We can bind $\Gamma (s)$ for $s=\sigma +it$, in any vertical strip using Stirling's formula, which is given by (cf. [Reference Copson7, p. 224])

(2.6)\begin{equation} |\Gamma(s)| = (2\pi)^{1/2} |t|^{\sigma-\frac{1}{2}}\,{\rm e}^{-\frac{1}{2} \pi |t|}\left(1+ \mathcal{O}\left(\frac{1}{|t|}\right)\right). \end{equation}

Now, lemma 2.1 and (2.6) together implies that as $T\to \infty$,

\[ \frac{L_\infty(1-s,f)}{L(s,f)}(N\alpha)^{{-}s} = \mathcal{O}\left({\rm e}^{(A_2 - \frac{\pi}{2})|T|}\right), \]

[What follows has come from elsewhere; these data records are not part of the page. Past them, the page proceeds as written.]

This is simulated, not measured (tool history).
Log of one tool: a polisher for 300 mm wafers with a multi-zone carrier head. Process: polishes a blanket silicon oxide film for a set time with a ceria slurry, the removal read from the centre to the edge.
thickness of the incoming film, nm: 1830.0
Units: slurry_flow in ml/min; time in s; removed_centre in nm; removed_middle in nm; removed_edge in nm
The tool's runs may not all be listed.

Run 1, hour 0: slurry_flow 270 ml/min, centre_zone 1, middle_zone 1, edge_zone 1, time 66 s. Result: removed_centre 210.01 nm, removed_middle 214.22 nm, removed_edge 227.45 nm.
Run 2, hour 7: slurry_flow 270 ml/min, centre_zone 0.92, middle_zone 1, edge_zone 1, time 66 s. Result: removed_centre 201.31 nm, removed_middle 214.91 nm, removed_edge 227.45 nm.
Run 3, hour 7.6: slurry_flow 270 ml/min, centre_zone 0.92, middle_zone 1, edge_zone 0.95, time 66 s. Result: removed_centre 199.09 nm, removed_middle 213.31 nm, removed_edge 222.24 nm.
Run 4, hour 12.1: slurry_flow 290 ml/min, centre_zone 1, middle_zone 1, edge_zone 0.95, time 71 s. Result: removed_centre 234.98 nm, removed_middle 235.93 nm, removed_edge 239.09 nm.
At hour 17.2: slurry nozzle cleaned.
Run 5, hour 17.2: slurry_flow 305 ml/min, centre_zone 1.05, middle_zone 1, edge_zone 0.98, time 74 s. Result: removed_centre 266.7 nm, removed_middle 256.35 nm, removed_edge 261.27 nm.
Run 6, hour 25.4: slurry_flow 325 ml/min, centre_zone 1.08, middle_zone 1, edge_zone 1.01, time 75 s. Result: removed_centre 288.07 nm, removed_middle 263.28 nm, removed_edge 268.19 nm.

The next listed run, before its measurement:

where $A_2 < \pi /4$. Therefore, the horizontal integrals in (2.5) vanishes as $T\to \infty$. We next concentrate on the vertical integral in (2.5) and denote the vertical integral as $\mathcal {V}$. Substituting $s$ by $1-s$ and applying the relation $\alpha \beta = 1/N$ respectively, the vertical integral $\mathcal {V}$ reduces to

\[ \mathcal{V} := \int_{\lambda - iT}^{\lambda + iT} \frac{L_\infty(1-s,f)}{L(s,f)}(N\alpha)^{{-}s}\,{\rm d}s = \beta \int_{1- \lambda - iT}^{1- \lambda + iT} \frac{L_\infty(s,f)}{L(1-s,f)}\beta^{{-}s}\,{\rm d}s. \]

Clearly $-\frac {1}{2}<1-\lambda <0$. Therefore as $T \to \infty$, we can apply (2.3) to evaluate the vertical integral $\mathcal {V}$ as

(2.7)\begin{equation} \mathcal{V} = 2\pi i \cdot 4 \pi \beta^2 \mathcal{P}_{f_o} (\beta). \end{equation}

Combining (2.4), (2.5) and (2.7) together, we have

\[ \frac{4\pi\alpha}{\epsilon_f \sqrt{N}} \mathcal{P}_{f_o} (\alpha) = 4 \pi \beta^2 \mathcal{P}_{f_o} (\beta) - \sum_{\rho}R_{\rho}. \]

Finally, we multiply both sides of the above equation by $\frac {\epsilon _f\sqrt {N\alpha }}{4\pi }$ and invoke the relation $\alpha \beta =1/N$ to conclude the first part (1.11) of our theorem.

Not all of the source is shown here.